Where Podemos and IU ran in competition, either alone or behind their own particular brand of “broad” campaign, their vote was sometimes good, sometimes quite disappointing, and sometimes downright disastrous, especially for IU. Their combined vote was very rarely big enough to overtake both the PP and the PSOE, two exceptions being the autonomous community of Asturias and the provincial capital Cadiz.

For a bigger breakthrough to have happened, there would have had to been more campaigns of the kind that won Barcelona and Madrid, at both city and autonomous community level. However, the opportunity to surpass both PP and PSOE still remains—on condition that the lessons of this election can be learned and applied before the vital November national elections.

Biggest gains and losses

At the level of the Spanish state, the vote to the left of the PSOE was between 20% and 25%.

This figure is based on the 4.76% vote in the municipal elections for IU, the 9.9% for various left and centre-left nationalist and regionalist parties and the all-of-Spain Green party Equo[i], and some part of 15.36% won by “others”. “Others” covers some of the citizens’ lists that represented some degree of left unity and/or bottom-up organising.

Podemos managed to overtake the PSOE in only one autonomous community, Navarra. It scored 13.7% to the PSOE’s 13.4% (in fourth and fifth position behind the ruling right-regionalist Union of the People of Navarra, the centre-left regionalist Geroa-Bai and the left-nationalist EH Bildu).

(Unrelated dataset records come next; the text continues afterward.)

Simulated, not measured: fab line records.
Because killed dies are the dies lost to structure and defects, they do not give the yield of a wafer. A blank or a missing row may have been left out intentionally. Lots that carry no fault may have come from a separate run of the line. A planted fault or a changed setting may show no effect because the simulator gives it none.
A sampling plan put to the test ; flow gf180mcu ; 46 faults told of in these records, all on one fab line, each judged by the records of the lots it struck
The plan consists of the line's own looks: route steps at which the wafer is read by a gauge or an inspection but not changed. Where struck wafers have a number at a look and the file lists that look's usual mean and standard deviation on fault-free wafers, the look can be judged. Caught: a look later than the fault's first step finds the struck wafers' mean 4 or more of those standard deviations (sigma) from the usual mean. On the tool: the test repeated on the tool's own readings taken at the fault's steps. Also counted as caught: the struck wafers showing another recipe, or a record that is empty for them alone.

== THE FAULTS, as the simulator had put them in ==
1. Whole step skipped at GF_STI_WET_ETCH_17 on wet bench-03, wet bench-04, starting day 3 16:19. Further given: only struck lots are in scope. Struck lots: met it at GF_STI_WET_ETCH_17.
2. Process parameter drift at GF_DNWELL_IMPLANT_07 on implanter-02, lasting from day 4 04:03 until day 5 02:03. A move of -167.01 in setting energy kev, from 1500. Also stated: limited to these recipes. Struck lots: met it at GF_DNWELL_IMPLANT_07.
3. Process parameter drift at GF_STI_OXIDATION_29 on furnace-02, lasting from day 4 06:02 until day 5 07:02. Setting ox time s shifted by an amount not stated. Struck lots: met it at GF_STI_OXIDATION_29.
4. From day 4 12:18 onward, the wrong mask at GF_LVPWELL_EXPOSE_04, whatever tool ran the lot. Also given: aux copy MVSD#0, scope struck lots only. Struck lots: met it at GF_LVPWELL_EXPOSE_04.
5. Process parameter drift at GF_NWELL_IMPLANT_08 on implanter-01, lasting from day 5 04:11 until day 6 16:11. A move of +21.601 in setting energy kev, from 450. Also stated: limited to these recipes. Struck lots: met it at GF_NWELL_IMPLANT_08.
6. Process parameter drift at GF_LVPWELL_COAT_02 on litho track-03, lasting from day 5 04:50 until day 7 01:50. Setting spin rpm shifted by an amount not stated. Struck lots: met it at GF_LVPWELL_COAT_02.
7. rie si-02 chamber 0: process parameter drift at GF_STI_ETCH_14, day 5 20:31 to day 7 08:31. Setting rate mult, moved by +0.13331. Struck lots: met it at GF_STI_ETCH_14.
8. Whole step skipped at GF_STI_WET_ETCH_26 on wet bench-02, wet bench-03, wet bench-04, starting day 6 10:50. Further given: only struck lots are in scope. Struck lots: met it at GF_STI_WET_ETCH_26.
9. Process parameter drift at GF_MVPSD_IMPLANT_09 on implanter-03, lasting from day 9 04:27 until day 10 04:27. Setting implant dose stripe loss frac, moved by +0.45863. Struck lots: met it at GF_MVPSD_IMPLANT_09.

However, Podemos also beat the PSOE in the Basque Country (Euskadi), where in the elections for the three regional deputations into which Euskadi is divided, it became third force behind the ruling right-nationalist Basque Nationalist Party (PNV) and EH Bildu. Podemos won 13.93% against the PSOE’s 13.82%.

Podemos came closest to the PSOE in Aragon (20.5% to 21.4% for the PSOE), the Balearic Islands (14.7% to 18.95%) and the Madrid region (18.6% to 25.5%). In Asturias, the combined IU and Podemos vote (30.9%) was greater than the PSOE’s (26.4%).

Thus, where the left tide reached its high point, the heaviest defeats were also inflicted on the two-party Spanish establishment (dubbed in indignado circles as the “PPSOE”).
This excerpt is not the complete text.